So there is this question: What is one to do, how is one to act? By a collective response, or by a response that comes from the freedom of a human being, and then in that freedom to act collectively? We must act collectively because great changes are demanded, but it is deep psychological revolution that is necessary, not mere physical revolution, not throwing bombs and killing thousands of people in the name of order, of a new society, in the name of peace. That there must be such a deep psychological revolution is not a dogmatic statement on the speaker’s part; it is what is demanded, it is what one observes to be necessary. Is that revolution to be brought about by collective action? That is, through different types of education, forcing the individual, the human being, through conditioning to behave properly? This is what is being done, and therefore denying total freedom to the human being, though it may bring about a collective action. Or is the revolution to free the mind from conditioning, and in that freedom to bring about a cooperative action? Am I making myself clear?

So we are not emphasizing the individual or the collective, because the world is divided in that way; neither are we emphasizing the freedom of the individual, and therefore allowing him to do what he likes, nor emphasizing collective action that will drown the individual. We are talking about something entirely different, neither this nor that.

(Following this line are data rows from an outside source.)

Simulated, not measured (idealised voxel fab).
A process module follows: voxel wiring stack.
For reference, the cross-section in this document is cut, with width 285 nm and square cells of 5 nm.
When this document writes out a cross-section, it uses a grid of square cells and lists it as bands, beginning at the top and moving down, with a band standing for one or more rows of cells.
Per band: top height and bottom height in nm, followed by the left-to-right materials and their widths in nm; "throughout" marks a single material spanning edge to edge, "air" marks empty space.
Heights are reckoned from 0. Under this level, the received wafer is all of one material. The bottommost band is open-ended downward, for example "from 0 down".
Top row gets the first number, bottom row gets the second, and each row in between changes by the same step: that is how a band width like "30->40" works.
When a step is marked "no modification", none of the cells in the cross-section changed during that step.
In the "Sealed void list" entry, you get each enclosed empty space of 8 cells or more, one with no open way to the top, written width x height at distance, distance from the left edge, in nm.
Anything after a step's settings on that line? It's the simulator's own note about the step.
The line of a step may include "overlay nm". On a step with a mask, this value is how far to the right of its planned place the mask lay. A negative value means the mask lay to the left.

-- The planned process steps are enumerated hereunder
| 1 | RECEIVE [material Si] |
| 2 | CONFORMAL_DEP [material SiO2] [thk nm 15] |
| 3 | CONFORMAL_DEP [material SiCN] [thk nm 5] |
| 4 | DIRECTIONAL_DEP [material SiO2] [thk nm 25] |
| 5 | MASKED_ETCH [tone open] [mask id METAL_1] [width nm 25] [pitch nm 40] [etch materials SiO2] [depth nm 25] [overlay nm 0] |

You see, human beings are so disorderly, so self-concerned, so utterly selfish that religions throughout the world with their beliefs, dogmas, rituals, saviors, and all the rest of that circus have tried to condition them to behave through fear. You can see it in Christianity, in Buddhism, in every kind of organized religion—condition human minds through fear. And modern psychologists, from what they have told me, are trying to condition the human being not through punishment but through reward. It is the same thing, two sides of the same coin. Because the human being must behave, become sane, orderly, have right relationship with others, whether black, brown, colored, or whatever it is. And as human beings apparently cannot behave, therefore they impose authority, conditioning through fear and reward, or offering physical or psychological security. Are you following all this?
May I go on? I’ll go on anyhow because it interests me tremendously, because we must create a different kind of people, a different kind of human mind, which doesn’t belong to the past, which is neither of the left nor right, which is entirely different.

So seeing all this, there must be a collective action in which the human being is totally free, and the question is whether that freedom can bring about harmony in relationship and therefore in behavior. So that is our problem: how a human mind, your mind, which has been so conditioned by the past, through the present to the future, how can such a mind be changed radically? Then the question is whether it will take time, time being gradual, taking several years, or as the Asiatics say, several lives, which is the same thing. Or is it to be brought about by instant perception? That is, suppose my mind is conditioned as a Catholic, Buddhist, Communist, whatever it is. I realize that it is conditioned, not as an idea or as a speculative formula, but I realize that it actually is conditioned. Now, will it change through analysis, analytical processes, or through pressure, which is reward and punishment, or is there a totally different approach to this problem?

Please, you are sharing this; you are not just listening to me. If you just listen to it casually, accepting certain words and denying others, or agreeing or disagreeing, it will be of little significance. Whereas if you share in this, so we actually communicate with each other, then you will have to find out for yourself whether time is involved in this problem—time being a long period that you have to go through analytically, either by yourself or through another, or you are compelled by circumstances and environment to bring about change, all of which implies time. Or, as I have said, is there a totally different approach to this question?

Now, what do you think? How do you look at this problem? Because we are sharing, exploring this together. The speaker is not an authority, not your beastly guru, nor are you his followers. We are human beings trying to resolve this immense problem of existence. So if you are serious, we have to share this thing together. Therefore you have to listen, not only to what is said but also to your own reactions, your own thoughts and feelings. You have this problem before you: It has been said that you cannot possibly change the human mind instantly, that time is needed to gradually bring about this radical, psychological revolution. That has been said in the past and in the present. This has been the philosophy, the attitude, the assertion: You cannot change the human mind—which has been so conditioned—instantly.

Let us look at this idea. It really is an idea, you follow, a formula that the human mind cannot be instantly and radically changed psychologically, and that it must have time. That is a concept, a supposition, a theory. Now, the root meaning of that word theory is to behold, to have an insight. Now, follow that. You have an insight into something, then from that insight you formulate an idea, a concept, and act according to that concept.
So how is a mind like ours that is so heavily conditioned, whether we acknowledge this or not, both consciously and deeply—the conditioning being the past, whether that is yesterday or a thousand yesterdays—how is that mind to free itself from its conditioning so that it is free to behave properly, to establish true relationship with another in which there is love and not division? You have understood the problem, I hope, so how do you set about it? What is the truth of this? Not according to any psychologist, whether ancient or modern, not according to any religious teacher—wipe all that away, if you can, and look at it. Can you wipe out your associations with any group, with any particular system, with any particular ideology? Perhaps you can’t. To wipe out means to stand completely alone. Then you can face the problem. Are you doing this?